#!/bin/sh
# Prepare a set of RSS stats files under OUTPUTDIR based on Web server logs.
# By default uses logs for the last full ~week, for main EOU site.
# Filtering is applied early in the data pipeline to partly anonymise.
#
# Usage: $0 [-i INPUTFILE]

# Log input is of the form:
#www.earth.org.uk:80 1.2.3.4 - - [07/Apr/2024:16:45:21 +0000] "GET /rss/podcast.rss HTTP/1.1" 200 11671 "-" "Amazon Music Podcast"

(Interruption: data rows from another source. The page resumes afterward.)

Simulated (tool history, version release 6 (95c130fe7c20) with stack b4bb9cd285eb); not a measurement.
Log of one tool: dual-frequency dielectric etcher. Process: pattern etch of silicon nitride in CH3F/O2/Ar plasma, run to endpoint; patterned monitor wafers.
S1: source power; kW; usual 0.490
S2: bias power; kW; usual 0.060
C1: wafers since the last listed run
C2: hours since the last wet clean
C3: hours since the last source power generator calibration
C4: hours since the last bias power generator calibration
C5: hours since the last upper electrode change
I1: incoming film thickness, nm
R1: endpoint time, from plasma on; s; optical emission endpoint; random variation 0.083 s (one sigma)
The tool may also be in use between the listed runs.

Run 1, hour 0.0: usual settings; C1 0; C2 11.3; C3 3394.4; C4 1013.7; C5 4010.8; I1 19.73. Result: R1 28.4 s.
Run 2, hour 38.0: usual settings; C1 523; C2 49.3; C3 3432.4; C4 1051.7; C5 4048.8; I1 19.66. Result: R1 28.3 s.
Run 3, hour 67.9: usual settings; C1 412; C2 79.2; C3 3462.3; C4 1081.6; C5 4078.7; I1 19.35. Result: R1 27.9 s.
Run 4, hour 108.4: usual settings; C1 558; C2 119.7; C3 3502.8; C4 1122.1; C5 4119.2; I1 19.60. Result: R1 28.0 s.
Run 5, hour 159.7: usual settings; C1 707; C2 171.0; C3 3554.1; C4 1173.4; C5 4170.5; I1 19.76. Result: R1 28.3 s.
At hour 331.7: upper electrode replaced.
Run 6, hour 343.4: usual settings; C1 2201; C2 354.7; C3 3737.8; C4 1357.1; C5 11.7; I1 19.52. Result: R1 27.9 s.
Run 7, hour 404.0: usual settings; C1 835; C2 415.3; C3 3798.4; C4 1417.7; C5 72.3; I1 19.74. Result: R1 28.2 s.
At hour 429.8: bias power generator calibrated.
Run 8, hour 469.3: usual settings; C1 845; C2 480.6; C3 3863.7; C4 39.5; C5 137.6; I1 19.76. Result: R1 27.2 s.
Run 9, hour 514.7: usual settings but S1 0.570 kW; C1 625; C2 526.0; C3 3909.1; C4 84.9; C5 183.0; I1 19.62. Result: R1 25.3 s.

# Input file (default to last full ~week, uncompressed).
INPUTFILE=/var/log/apache2/other_vhosts_access.log.1
if [ "-i" = "$1" ]; then
    INPUTFILE="$2"
    shift
    shift
fi
if [ ! -s "$INPUTFILE" ]; then
    echo "ERROR: missing input file $INPUTFILE" 1>&2
    exit 1
fi

# Output directory (no trailing slash).
OUTPUTDIR=/tmp/stats.out
if [ ! -d "$OUTPUTDIR" ]; then mkdir "$OUTPUTDIR"; fi

# IP obfuscator.
IPOBFUSC="hideLastIPOctet.sh"

# Site filter regex (default to main EOU site).
FILTERSITE='^www.earth.org.uk:'

# RSS podcast filter regex.
FILTERRSS=' \/rss\/podcast(-lite)?\.rss '

# Extract first and last entry timestamps, all assumed UTC
FIRSTTS="$(head -1 < "$INPUTFILE" | awk '{print substr($5, 2)}' | sh logDateToISO8600.sh)"
LASTTS="$(tail -1 < "$INPUTFILE" | awk '{print substr($5, 2)}' | sh logDateToISO8600.sh)"

echo "INFO: $OUTPUTDIR/interval.txt: $FIRSTTS to $LASTTS inclusive log data"
echo "$FIRSTTS to $LASTTS inclusive log data" > "$OUTPUTDIR"/interval.txt
sh intervalDays.sh < "$OUTPUTDIR"/interval.txt > "$OUTPUTDIR"/intervalDays.txt
echo "INFO: $OUTPUTDIR/intervalDays.txt: $(cat "$OUTPUTDIR"/intervalDays.txt)"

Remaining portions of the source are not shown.